The outlook of Rwanda’s economic performance remains ‘stable’, a latest ranking by Standard and Poor’s (S&P) Global says.
But Rwanda is also warned, that its economy could face downward pressures if measures against Ebola outbreak in the neighbouring Democratic Republic of Congo are not wisely allocated.
The two neighbouring countries have jointly tightened measures against killer Ebola – following several cases that were reported in DRC.
Rwanda remains Ebola – free, despite thousands of travellers crossing everyday through the border town of Rubavu in Rwanda and Goma in DRC.
The outbreak has been reported in DRC for the past two years, but recently shoot up – causing global attention.
At least more than 100,000 people, mostly involved in informal cross-border trade, use the border everyday.
Despite Rwanda’s closeness to its neighbour, the country’s economy remains unaffected.
For instance, in its rating, S&P, says that Rwanda’s long-term sovereign credit rating has been raised to ‘B+’ from ‘B’.

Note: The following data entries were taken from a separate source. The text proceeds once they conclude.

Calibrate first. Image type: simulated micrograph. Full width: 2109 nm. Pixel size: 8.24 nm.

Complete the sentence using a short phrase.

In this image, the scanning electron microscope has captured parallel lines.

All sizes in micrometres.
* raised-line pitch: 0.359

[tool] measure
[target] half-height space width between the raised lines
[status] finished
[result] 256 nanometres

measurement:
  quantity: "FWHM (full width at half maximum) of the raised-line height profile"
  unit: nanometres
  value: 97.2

At the same time, the country’s short-term sovereign credit rating remains at ‘B’ with transfer and convertibility (T&C) assessment also moving to ‘B+’ from ‘B’.
For more than 150 years, Standard and Poor (S&P) Global Ratings provides high-quality market intelligence in the form of credit ratings, research, and leadership. It currently conducts its ratings in 28 countries around the world.
According to S&P, Rwanda’s outlook is stable because the country is expected to continue to achieve above-average real GDP growth over the medium term, balanced against risks of fiscal slippages and rising government debt.
However, Rwanda is warned that the current rate may be lowered over the next year, if the government’s investment program significantly increases external financing requirements and external debt above the current projections.
The country, S&P further warns, could also face a “downward pressure on the rating if higher fiscal deficits lead S&P to reassess Rwanda’s management and sustainability of public finances.”
Despite numerous shocks, International Monetary Fund (IMF) says that Rwanda’s macroeconomic management remains strong with low debt risks.
According to 2019 IMF and World Bank reports, debt sustainability measurement for Rwanda, currently stands at 31.9% – well below the 55% threshold for debt sustainability.
The country has set target to maintain debt strategy at 39.8% in 2024, according to Ministry of Finance and Economic Planning.
In June this year,the Ministry said Rwanda’s economy grew by 8.4% in first Quarter of 2019 with GDP at current prices standing at Rwf2,144 billion.
However, in its latest rating, S&P says downward pressures could also emerge especially due to Ebola management which remains a threat.
“An additional downward trigger could be if the Ebola crisis currently in the Democratic Republic of Congo (DRC) significantly impacts Rwanda’s economy and exports.”
Business at Rwanda-DRC border remains ‘cautiously’ stable – despite killer Ebola outbreak across the border.
Rwanda has tightened measures against the outbreak from possible crossing of the busiest border.
The measures, officials say, are firstly taken to safeguard Rwandans, but keep the surging Informal trade with its neighbour (DRC), which accounted for 65.8% of the total informal cross border exports three years ago.
Rwanda, through Health Ministry, has reserved funds to contain Ebola in order to keep the percentage upward.
In June this year, it was reported that the government of Rwanda set aside Rwf11.5 billion for the fight against Ebola.
Meanwhile, Rwanda’s rating in the medium term could be raised “if the external outlook improves substantially, possibly as a result of government policies to diversify exports.”